THE CONNECTED INVESTOR – UNDERSTANDING THE PATH TO ENGAGEMENT

Expert: Jasper Berens, J.P. Morgan Asset Management

Facilitator: Ralph Jackson

 

Key message

It is no longer about the quantity more about the quality of relationship. Understanding your end customers and what makes them tick is now a critical component to your success.

How well do you understand the end customer and their motivations? Are you connecting with your customers beyond transactions and building true engagement?

Headlines

  • Retail value chain - issue we all face together. Where are we in this value chain: If you lose sight of the end consumer, the price is only going to go down because perceived value will become less and less and less.
  • When we say collective engagement with whom are we engaging, what is it and what is our value. Asset managers need to look at how we describe our value. 
  • Real question is who should we engage with? Is it equipping the advisers to better engage with the end investor? Huge challenges in going D2C.
  • Increasingly more retail focused.  Direct investors targeted either directly or indirectly – can buy our product themselves on platforms.
  • Increasing consolidation and fewer decision makers. Large IFAs becoming discretionary, informal networks and morphing into Wealth Managers. Process for due diligence is key i.e. use of 3rd party influencers.
  • UK investment market is incredibly competitive. Manufacturers increasingly looking at how they can control value as fee pressure increases.
  • As an industry we don’t hold ourselves to a high enough standard.
  • Terminology and language around investment needs to change. The industry is elitist.
  • Asset Management can benefit from learning and delivering better outcomes.
  • People don’t dare to innovate e.g. banks have all the consumer data but they don’t dare to tell them what to do.
  • Overall it was felt there was a bigger problem around FS products simply being intangible to most people to be able to connect/build engagement.
  • Need to carefully consider the customer journey and the touch points they have with ‘us’ and others.
  • While language needs to change there needs to be a bigger shift around product innovation and designing products that customers understand and which will meet their needs.

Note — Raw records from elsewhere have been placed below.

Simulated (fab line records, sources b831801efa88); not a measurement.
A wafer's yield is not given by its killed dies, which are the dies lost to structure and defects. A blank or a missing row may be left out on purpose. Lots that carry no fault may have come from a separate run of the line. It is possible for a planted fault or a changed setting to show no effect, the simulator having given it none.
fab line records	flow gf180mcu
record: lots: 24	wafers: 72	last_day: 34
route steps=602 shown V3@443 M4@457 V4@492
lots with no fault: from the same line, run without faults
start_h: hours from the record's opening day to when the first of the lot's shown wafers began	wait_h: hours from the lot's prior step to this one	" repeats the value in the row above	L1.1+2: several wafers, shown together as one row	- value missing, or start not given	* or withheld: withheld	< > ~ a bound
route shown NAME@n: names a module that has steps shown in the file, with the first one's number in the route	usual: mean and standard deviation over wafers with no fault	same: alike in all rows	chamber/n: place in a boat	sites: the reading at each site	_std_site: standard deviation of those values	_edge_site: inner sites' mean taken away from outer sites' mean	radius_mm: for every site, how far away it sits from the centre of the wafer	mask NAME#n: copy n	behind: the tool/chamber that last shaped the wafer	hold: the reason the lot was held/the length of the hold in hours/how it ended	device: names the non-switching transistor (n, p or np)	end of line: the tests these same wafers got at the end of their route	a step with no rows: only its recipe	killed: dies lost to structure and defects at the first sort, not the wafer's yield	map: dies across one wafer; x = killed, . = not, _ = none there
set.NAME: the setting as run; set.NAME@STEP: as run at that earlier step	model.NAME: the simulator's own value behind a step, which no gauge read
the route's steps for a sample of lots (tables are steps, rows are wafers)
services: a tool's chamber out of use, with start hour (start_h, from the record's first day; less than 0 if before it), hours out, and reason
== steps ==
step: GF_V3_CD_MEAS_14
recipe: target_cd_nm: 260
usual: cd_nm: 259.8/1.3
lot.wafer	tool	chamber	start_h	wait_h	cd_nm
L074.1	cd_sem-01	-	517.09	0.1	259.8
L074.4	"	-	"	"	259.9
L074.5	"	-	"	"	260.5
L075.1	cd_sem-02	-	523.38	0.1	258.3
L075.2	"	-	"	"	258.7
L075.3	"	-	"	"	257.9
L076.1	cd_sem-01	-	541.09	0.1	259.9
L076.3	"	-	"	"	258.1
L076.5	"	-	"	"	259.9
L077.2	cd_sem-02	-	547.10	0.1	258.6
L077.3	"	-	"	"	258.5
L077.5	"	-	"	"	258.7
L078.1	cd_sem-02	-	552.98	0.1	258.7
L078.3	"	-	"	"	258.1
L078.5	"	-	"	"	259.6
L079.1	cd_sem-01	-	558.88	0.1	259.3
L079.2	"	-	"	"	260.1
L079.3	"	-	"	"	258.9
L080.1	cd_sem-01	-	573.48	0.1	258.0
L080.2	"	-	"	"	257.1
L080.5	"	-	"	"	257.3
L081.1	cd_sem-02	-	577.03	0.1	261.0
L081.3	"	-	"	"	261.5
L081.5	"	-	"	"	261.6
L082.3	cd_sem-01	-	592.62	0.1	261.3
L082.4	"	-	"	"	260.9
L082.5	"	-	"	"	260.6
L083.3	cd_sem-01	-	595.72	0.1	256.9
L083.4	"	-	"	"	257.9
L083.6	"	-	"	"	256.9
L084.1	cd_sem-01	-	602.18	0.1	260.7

Challenges and opportunities:

  • What drives client engagement?
  • Vertical integration of the large platforms is a real threat to the market.  They have been buying IFA distribution and in some cases networks. The platforms are manufacturers and control the message at point of sale.
  • What do we mean by engagement? - Is engagement being involved, participating and/or sharing?
  • We need to better understand how people want to engage – intermediaries or end investor e.g. Millennial’s use social media to research investment decisions.
  • MIFID II teething problems - will present challenges for the industry.
  • Investors are more confident when they have an adviser. What does this mean for companies?
  • Hargreaves Lansdown is a good example of how to engage effectively. Their proactive engagement means their clients know what they think, their views and see them as experts. They are expensive but people don’t care as they are perceived to be worth it.
  • Companies have issues over providing content for the end investors - do consumers see content as guidance? 
  • Pressure from passive on active is changing the active industry - low risk funds are going to disappear, really high conviction products are going to be the way forward.
  • Know your customer – how are you using data?
  • Millennial community - technology could enable engagement with them. What is the benefit of engaging for the consumer? How much engagement do you want?
  • Blame is the biggest problem stopping companies from innovating and revolutionising product development. Investors need a sand box to play in to test innovation. Need more flexibility to engage product. 
  • Collective action! No point creating something for 2018 – create for 2020/22.